Or try this on GTX470 or 480?


I found useful to get dependence curve from param, not just single dot. It's not test for valideness, it's tuning, I see no sense in single dot here, it will say nothing about good or bad params were chosen..
Title: Re: GPU AP tuning: new set of test tasks for GPU AP
Post by: Raistmer on 06 Aug 2012, 01:44:48 pm
C-60 picture updated, extraction script added to first post.
Looks like additional cooling and keeping display ON can make results more stable indeed (yellow dots)
Title: Re: GPU AP tuning: new set of test tasks for GPU AP
Post by: Raistmer on 06 Aug 2012, 02:54:02 pm
Being curious I decided to pass whole possible range of unrolls.
In short, it breaks on 65 for this GPU. Errors (-61, invalid buffer size) and then driver restart.
Very interesting dot on 64 unroll (will repeat it after reboot, on driver restart host lost mouse cursor completely): high CPU usage. We see high CPU usage for new FFA PC kernel sequence where total kernel sequence run time (w/o sync point with host) quite big. I supposed that ATi driver switches from interrupts to busy-wait loop after some awaiting threshold hence if kernel sequence too long we get increase in CPU time (in contradiction with all GPU optimization manuals, btw).
Here, with unroll increase, single kernel becomes longer and longer so, at some point, same driver switch should occur if any exist. This preliminary data show that yes, it happens. Need to be repeated few times of course to be sure.

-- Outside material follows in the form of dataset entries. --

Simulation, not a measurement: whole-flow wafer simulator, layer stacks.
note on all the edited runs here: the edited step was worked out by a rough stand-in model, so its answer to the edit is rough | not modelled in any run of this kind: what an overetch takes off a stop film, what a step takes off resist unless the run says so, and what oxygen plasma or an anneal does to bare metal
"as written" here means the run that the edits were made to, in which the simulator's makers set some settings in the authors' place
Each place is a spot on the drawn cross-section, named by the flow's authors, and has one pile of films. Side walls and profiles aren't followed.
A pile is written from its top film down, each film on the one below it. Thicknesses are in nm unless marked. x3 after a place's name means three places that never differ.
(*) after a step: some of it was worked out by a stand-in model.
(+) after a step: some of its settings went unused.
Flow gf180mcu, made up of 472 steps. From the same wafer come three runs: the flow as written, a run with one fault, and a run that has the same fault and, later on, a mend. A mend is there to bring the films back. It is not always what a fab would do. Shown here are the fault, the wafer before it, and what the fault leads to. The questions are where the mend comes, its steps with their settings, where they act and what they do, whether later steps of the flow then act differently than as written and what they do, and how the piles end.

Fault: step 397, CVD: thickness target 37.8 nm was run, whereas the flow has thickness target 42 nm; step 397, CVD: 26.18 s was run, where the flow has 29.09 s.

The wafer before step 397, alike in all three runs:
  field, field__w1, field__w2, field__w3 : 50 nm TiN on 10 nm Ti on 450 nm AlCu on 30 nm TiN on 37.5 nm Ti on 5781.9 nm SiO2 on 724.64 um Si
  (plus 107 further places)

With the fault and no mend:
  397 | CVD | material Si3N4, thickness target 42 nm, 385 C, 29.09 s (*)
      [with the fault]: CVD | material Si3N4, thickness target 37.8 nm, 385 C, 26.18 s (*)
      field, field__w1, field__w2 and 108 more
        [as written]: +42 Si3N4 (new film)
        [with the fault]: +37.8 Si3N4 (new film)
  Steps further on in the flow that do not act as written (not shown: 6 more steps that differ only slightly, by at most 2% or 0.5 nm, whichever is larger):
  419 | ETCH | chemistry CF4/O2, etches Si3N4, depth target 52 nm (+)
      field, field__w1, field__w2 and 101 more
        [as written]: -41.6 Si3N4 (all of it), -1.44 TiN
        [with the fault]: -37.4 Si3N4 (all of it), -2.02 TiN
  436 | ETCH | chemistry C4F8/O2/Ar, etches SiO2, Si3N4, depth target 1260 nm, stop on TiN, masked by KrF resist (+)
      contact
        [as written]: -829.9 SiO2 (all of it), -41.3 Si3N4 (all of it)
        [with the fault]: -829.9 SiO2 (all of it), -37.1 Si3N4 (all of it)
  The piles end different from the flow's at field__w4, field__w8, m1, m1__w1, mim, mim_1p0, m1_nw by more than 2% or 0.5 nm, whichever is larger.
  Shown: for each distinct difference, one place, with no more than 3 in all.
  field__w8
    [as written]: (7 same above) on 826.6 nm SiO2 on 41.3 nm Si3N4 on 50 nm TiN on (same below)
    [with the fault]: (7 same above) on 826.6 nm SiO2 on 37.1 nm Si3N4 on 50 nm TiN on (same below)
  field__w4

And another conclusion: half of CU number unroll is good guess but little not optimal, but going further than unroll of number of CUs is pointless.

EDIT: added missed dots and repeated last one few times - it's reproducable, very high CPU usage at unroll 64 indeed! (blue dots recived after reboot, vertical line is the number of CU for this GPU).
Title: Re: GPU AP tuning: new set of test tasks for GPU AP
Post by: arkayn on 06 Aug 2012, 03:55:04 pm
Ran both WU's on my HD-7750 and GTX-670

Quick timetable
 
WU : #ap_genwis.dat
astropulse_6.01_windows_intelx86.exe -verbose :
  Elapsed 4.561 secs
      CPU 2.527 secs
AP6_win_x86_SSE2_OpenCL_ATI_r1363.exe -verbose  :
  Elapsed 53.743 secs, speedup: -1078.32%  ratio: 0.08
      CPU 51.574 secs, speedup: -1940.92%  ratio: 0.05
AP6_win_x86_SSE2_OpenCL_NV_r1363.exe -verbose  :
  Elapsed 3.401 secs, speedup: 25.43%  ratio: 1.34
      CPU 1.420 secs, speedup: 43.81%  ratio: 1.78
 
WU : Clean_01LC.wu
astropulse_6.01_windows_intelx86.exe -verbose :
  Elapsed 718.923 secs
      CPU 715.717 secs
AP6_win_x86_SSE2_OpenCL_ATI_r1363.exe -verbose  :
  Elapsed 40.220 secs, speedup: 94.41%  ratio: 17.87
      CPU 8.408 secs, speedup: 98.83%  ratio: 85.12
AP6_win_x86_SSE2_OpenCL_NV_r1363.exe -verbose  :
  Elapsed 23.584 secs, speedup: 96.72%  ratio: 30.48
      CPU 20.967 secs, speedup: 97.07%  ratio: 34.14
 
WU : Clean_20LC.wu
astropulse_6.01_windows_intelx86.exe -verbose :
  Elapsed 14193.554 secs
      CPU 14184.235 secs
AP6_win_x86_SSE2_OpenCL_ATI_r1363.exe -verbose  :
  Elapsed 730.437 secs, speedup: 94.85%  ratio: 19.43
      CPU 122.820 secs, speedup: 99.13%  ratio: 115.49
AP6_win_x86_SSE2_OpenCL_NV_r1363.exe -verbose  :
  Elapsed 402.683 secs, speedup: 97.16%  ratio: 35.25
      CPU 385.572 secs, speedup: 97.28%  ratio: 36.79
Title: Re: GPU AP tuning: new set of test tasks for GPU AP
Post by: Raistmer on 07 Aug 2012, 03:21:01 pm
Here is full range of unrolls for C-60.
As was expected display ON and display OFF constitute very different modes of operation.
Though the power plans for netbook differ only by display behavior, both PCIe settings and CPU settings were exactly the same, GPU performance was considerably different with display ON and display OFF.
It's annoying feature for GPCPU computing cause hardly someone will keep netbook display ON always just for crunching. I will check if manuall turning off display (not via power plan but via Fn+display off key) will result in same slowdown...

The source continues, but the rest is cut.